Will it ever stop?

In the last quarter century, Nevada has learned to live with budget crises instead of preventing them

Reno Mayor Robert Cashell, left, and Sen. William Raggio attend a function at the Governor’s Mansion. Raggio is planning another in-depth look at the state’s finances to try to stop incessant state budget crises.

Reno Mayor Robert Cashell, left, and Sen. William Raggio attend a function at the Governor’s Mansion. Raggio is planning another in-depth look at the state’s finances to try to stop incessant state budget crises.

Photo By Dennis Myers

In 1981, Nevada Gov. Robert List proposed that state government shift from principal reliance on property taxes to sales taxes for its revenue. The Nevada Legislature agreed.

Ever since, the state has been plagued by budget crises whenever the economy goes south. The Legislature will write its usual two-year budget when it is in session. Then legislators will go home, hard times will come, budget crises will develop, and the governor will have to start cutting programs at just the time when they’re needed most.

It happened in 1981-1982.

It happened in 1992.

It happened in 2001-2002.

And it’s happening now, which particularly troubles fiscal analysts, because it suggests that the revenue base is becoming less stable and budget crises are coming faster. Meanwhile, a generation has grown up thinking this is the normal way to govern.
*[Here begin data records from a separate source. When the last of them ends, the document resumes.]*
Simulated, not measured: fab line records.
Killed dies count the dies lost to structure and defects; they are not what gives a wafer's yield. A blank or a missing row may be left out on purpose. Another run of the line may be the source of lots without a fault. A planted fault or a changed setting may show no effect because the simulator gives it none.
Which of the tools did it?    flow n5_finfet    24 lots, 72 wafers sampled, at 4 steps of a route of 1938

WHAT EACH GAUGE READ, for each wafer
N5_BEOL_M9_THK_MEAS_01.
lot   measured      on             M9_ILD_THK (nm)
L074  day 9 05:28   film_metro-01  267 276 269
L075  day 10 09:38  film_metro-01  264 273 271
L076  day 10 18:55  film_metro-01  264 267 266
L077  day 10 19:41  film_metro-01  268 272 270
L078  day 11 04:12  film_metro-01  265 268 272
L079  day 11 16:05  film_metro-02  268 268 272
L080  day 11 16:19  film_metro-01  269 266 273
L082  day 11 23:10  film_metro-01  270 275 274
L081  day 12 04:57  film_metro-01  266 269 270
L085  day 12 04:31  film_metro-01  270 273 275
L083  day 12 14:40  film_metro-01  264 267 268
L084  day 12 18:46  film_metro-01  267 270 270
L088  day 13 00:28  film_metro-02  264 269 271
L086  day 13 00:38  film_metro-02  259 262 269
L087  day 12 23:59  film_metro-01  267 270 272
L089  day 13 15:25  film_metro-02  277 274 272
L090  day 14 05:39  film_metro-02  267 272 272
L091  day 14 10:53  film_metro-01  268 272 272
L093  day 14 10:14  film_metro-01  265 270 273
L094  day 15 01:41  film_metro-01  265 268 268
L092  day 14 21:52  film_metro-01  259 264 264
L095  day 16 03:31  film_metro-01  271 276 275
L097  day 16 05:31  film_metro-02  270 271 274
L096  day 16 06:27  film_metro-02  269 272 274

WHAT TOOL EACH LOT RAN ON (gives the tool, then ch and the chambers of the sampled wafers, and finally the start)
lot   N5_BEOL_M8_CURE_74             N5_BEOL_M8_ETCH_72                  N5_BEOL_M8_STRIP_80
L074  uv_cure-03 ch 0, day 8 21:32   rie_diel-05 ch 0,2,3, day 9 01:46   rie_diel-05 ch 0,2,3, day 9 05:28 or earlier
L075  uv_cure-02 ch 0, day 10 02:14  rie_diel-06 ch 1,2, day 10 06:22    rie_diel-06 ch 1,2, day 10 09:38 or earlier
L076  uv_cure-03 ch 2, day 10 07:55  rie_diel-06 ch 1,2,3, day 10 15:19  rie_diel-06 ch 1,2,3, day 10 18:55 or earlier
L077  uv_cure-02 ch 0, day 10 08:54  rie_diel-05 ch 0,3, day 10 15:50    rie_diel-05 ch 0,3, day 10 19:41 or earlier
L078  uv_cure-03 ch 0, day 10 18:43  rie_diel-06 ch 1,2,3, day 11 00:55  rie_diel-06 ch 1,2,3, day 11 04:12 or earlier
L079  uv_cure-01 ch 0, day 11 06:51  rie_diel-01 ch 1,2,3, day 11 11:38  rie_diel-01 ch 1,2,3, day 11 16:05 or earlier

What is particularly distressing about this is that the legislature has had opportunities to solve the problem, and didn’t. In 1987, lawmakers commissioned a major study of Nevada’s tax system by the Urban Institute and Price Waterhouse, which was delivered after the 1988 election in time to be acted on by the 1989 legislature. Instead, legislators ignored the study and did nothing.

Local impact
It’s an easy problem for the legislators to ignore. They’re not the ones who have to deal with the problems created for the citizenry.

“What I’m seeing on main street is restaurant closings, auto shops closing, my athletic club cutting back hours,” says one state worker who lives in Carson City.

The same thing is being felt at communities around the state, and the consequence is people are being squeezed harder and there are higher demands on social service agencies at the same time that cutbacks are underway in agencies of all kinds.

In the Truckee Meadows, the Mendive branch library will close May 16, and Citifare routes are being reduced and eliminated. Children’s after school programs are threatened. Revenue for homeless services are deep in the hole.

Road projects of all kinds are being delayed.

A new state program providing dental and vision care for the poor, seen as very useful in keeping the working poor employed, has been eliminated.

A state prison in Jean will be shut down in July. (It’s the second budget crisis closure for the prison.)

Meanwhile, there is a lot of second guessing going on about budget decisions made by the 2007 legislature, and now by the governor. Why did the lawmakers approve the $373,100 purchase of the historical Liberty Belle Saloon slot machine collection for the state museum when $373,000 is the amount needed to fund two programs for deaf children and fetal testing that are now being cut? asked Las Vegas columnist Jon Ralston. (The slot collection was purchased last year, before the poor revenue picture was clear.) Columnist John Smith asked why one prison was being expanded while another was being closed.

And the problem could get worse than expected. A Nevada Supreme Court decision last week said that meals comped by casinos are not taxable, eliminating an unknown but possibly significant source of revenue.

Living with it
In the course of coping with these kinds of problems, legislators have made comments suggesting it’s now a way of life that they expect to continue rather than fix the system. Senate Finance Committee chair William Raggio, for instance, sounded blasé about it in a recent Las Vegas newspaper interview that characterized his thinking as “the downturn is not that unusual. … Raggio remembers [Gov. Robert] Miller cutting spending by more than 10 percent during a recession in 1991-92.”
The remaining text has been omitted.